Last week the country has had some exceptional news about the standards of literacy that our children are attaining. In short, our youngsters are getting better at reading. Much better.
I felt the significance of this news even more keenly than I ordinarily might because that day one of my daughters had woken me at 0545 and asked that I read her Roald Dahl’s The Magic Finger. It’d been a long week, with some late nights debating the EU Withdrawal Bill in the House of Commons, and a pre-dawn call for reading time was not something I had planned.
But the years when our children ask to be read to are short. So as the sun rose slowly behind thick December clouds we both enjoyed the wonderful – and slightly disturbing – words of Dahl.
Reading might not be everything but in education it is very nearly everything. Without reasonable reading skills a great deal of what comes next is closed off making it harder and harder for young people to keep up with their peers.

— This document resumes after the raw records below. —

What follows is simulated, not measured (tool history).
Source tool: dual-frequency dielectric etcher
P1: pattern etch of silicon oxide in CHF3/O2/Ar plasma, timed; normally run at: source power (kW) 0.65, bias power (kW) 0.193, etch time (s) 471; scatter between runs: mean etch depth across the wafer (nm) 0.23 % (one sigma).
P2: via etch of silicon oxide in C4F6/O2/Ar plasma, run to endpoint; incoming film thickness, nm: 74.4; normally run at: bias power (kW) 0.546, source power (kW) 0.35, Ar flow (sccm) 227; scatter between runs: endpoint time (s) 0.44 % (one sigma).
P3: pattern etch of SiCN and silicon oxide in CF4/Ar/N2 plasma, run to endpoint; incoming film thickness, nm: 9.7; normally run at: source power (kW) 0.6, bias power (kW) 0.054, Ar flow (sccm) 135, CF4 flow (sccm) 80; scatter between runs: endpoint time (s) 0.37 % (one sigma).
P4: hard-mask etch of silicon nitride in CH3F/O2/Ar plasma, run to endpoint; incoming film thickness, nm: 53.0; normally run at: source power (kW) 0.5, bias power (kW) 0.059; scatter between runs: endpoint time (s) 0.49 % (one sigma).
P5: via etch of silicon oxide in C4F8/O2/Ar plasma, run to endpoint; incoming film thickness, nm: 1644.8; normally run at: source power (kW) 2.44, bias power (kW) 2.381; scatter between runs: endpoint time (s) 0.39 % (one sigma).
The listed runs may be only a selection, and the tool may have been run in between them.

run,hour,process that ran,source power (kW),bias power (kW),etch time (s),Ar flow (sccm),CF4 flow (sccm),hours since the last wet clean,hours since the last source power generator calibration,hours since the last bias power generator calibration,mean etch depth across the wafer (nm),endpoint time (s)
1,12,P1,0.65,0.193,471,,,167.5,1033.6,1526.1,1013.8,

So it was with some joy that I welcomed the news that the reforms that the Conservatives introduced in 2010 are working. After the Election in that year it was decided that schools should use phonics to teach children to read. In the first Phonics Check in 2012 just 58% of six-year-olds reached the pass mark. Now, only five years later, 81% of six-year-olds reach that standard, with 92% having reached it by the end of Year 2.
New international tests have confirmed that reading standards in England are now the best in a generation. We have jumped up the international league tables for reading, reaching our highest position since the league was introduced.
There is always further to go but these results show how the great work of our teachers and pupils learning within this framework is starting to pay off.